That's why 3D and chipstacking became the standard methods. The problems with parallax are well-defined and surmountable. Neither technology will significantly benefit from EUV litho.
In fact, most NAND production is done on old dry DUV tools. No need for immersion litho on NAND structures and the dry machines generally have a more robust uptime. I know of atleast one semicon fab using equipment produced in the early 2000s for NAND production.
The biggest hurdle slowing down NAND production uptick is simply available manufacturing for dry litho systems. Not many companies produce litho tools to begin with (only 3 players basically, Nikon, Canon and ASML. Of which ASML is the biggest due to better throughput performance per tool) I doubt all of them together manage more than maybe 500 tools a year in this segment.

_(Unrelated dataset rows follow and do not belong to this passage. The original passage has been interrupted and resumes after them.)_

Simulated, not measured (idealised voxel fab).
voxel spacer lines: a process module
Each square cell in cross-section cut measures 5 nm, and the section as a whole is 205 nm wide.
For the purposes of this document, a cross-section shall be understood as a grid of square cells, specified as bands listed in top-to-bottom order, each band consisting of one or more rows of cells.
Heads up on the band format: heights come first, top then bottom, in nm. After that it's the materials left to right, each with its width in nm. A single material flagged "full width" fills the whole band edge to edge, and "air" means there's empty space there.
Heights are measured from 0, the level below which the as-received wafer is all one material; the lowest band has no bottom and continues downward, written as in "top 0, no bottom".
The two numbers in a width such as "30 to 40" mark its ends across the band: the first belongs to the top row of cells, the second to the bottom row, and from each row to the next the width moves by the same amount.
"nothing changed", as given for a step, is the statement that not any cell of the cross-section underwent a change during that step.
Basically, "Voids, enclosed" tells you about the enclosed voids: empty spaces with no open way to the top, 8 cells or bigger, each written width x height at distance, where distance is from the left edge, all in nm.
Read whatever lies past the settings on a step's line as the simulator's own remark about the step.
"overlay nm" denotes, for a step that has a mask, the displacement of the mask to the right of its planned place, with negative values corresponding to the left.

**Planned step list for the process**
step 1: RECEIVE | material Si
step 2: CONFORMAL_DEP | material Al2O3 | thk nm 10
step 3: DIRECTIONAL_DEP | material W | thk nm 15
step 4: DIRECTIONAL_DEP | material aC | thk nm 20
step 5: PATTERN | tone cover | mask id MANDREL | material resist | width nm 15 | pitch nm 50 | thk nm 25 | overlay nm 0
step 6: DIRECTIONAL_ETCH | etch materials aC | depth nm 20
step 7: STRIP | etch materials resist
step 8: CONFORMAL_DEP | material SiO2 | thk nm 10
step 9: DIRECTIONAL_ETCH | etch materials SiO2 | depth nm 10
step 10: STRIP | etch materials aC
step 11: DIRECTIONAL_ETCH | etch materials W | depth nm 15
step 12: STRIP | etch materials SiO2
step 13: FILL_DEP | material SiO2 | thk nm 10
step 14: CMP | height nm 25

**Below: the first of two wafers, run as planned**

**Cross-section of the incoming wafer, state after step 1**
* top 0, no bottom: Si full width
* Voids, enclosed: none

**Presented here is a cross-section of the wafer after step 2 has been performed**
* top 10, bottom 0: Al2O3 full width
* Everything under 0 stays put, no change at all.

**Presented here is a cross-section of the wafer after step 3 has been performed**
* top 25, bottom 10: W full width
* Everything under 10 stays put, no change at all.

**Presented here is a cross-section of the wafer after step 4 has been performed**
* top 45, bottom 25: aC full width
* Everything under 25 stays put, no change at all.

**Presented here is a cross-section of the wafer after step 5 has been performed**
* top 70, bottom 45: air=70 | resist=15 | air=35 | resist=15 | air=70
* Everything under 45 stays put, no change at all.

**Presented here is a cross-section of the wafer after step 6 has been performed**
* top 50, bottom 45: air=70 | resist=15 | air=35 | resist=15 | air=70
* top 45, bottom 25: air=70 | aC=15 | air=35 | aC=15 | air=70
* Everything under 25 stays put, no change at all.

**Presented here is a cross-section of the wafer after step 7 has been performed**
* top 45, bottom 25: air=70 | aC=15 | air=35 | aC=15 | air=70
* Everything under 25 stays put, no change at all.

If you really want to increase production 10 fold you need 10 times the machines already out there in the field. If there is a 1000 tools now (probably an underestimate) that means you need 10.000 systems. At current production levels it would take 20 years to meet that demand.
And that's just litho tools. The same constraints exist on all of the other equipment needed in a semicon fab. It's also not the kind of business where you can decide to increase production 10 fold in a year. I know for the tools I work on some of the critical supply chain path runs over 10 levels deep. Several of which are monopoly suppliers which won't like having to jump trough hoops just to get a small customer (for their business) some extra parts each month.